Speaker B:But we have to have a faith component.
Speaker B:And I started this book with that in love and Respect.
Speaker B:I start with what I call a crazy cycle that I've explained.
Speaker B:And then, well, how do you get off the crazy cycle?
Speaker B:You have to get on the energizing cycle.
Speaker B:His love motivates her respect, her respect motivates his love.
Speaker B:And you motivate the other person by meeting that deepest need.
Speaker B:But then I end with what I call the rewarded cycle.
Speaker B:His love unto Jesus Christ, regardless of her respect, her reverence unto Jesus Christ, regardless of her husband's love.
Speaker B:And that our love and reverence for Christ spills over onto our spouse.
Speaker B:And whether they deserve it or not, this is the person I'm going to be.
Speaker B:And that's how I'm going to operate.
Speaker B:I was doing a series of events in Manhattan, and one lady had several degrees from Harvard.
Speaker B:And when I got to the rewarded cycle at the end about doing it under Christ, she said, if you'd started your conference where you ended it, I would have paid more attention.
Speaker B:And I thought that was very mature on her part.
Speaker B:So this book, we start with our value, which must be God given, not spouse driven.
Speaker B:And I unpack how we are going to define ourselves.
Speaker B:Our spouses will affect us, but they don't determine our identity.
Speaker B:Our identity in Christ must be brought to the marriage.
Speaker B:It must not be derived from the marriage.
Speaker B:And that's a challenge for all of us.
Speaker B:And Sarah will refine me, but Sarah does not define me.
Speaker B:Jesus Christ defines me.
Speaker B:And I have worth because he says I have worth.
Speaker B:The second point we talk about is our intent, seeing Jesus Christ beyond the shoulder of our spouse.
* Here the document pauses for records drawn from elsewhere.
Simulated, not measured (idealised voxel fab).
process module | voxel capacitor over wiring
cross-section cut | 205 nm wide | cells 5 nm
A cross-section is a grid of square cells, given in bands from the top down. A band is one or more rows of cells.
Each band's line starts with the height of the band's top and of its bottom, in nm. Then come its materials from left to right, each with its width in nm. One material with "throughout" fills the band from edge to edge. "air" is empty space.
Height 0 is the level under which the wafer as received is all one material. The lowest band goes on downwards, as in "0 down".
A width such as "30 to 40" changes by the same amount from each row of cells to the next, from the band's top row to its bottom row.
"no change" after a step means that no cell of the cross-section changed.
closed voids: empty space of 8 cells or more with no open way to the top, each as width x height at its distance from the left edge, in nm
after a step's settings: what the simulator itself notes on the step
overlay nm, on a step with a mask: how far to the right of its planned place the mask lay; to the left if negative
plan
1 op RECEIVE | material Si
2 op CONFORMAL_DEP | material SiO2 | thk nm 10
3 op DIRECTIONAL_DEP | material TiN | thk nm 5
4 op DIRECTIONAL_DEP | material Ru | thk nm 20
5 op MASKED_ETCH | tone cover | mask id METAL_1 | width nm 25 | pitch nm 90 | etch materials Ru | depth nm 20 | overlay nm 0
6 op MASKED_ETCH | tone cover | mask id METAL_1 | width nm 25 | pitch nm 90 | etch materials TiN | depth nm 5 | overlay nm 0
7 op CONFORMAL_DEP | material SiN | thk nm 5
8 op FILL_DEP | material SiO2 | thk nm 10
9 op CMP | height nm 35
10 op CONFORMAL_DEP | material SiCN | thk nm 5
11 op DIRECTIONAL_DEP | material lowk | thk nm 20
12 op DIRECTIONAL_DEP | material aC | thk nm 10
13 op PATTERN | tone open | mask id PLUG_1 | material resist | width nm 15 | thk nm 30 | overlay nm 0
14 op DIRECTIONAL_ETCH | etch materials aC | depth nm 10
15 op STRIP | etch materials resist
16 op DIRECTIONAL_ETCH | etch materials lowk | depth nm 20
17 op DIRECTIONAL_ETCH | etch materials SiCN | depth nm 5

Speaker B:And in Ephesians 5 and 6, as well as Colossians 3 and 4, Paul hits this motif, as to the Lord, as to the Lord, as to the Lord.
Speaker B:He goes from the horizontal to the vertical, based on what Jesus taught in the Gospels, as you've done it to the least of these, you've done it unto me.
Speaker B:So I started our second chapter with, you've got to see Christ.
Speaker B:He's present.
Speaker B:Regardless of what your spouse is or isn't, you do this unto him.
Speaker B:And then thirdly, we live in light of hearing, well done, good and faithful servant.
Speaker B:And those three things start the whole book because I want people to realize at the end of your life, you're going to have to give an account for those things.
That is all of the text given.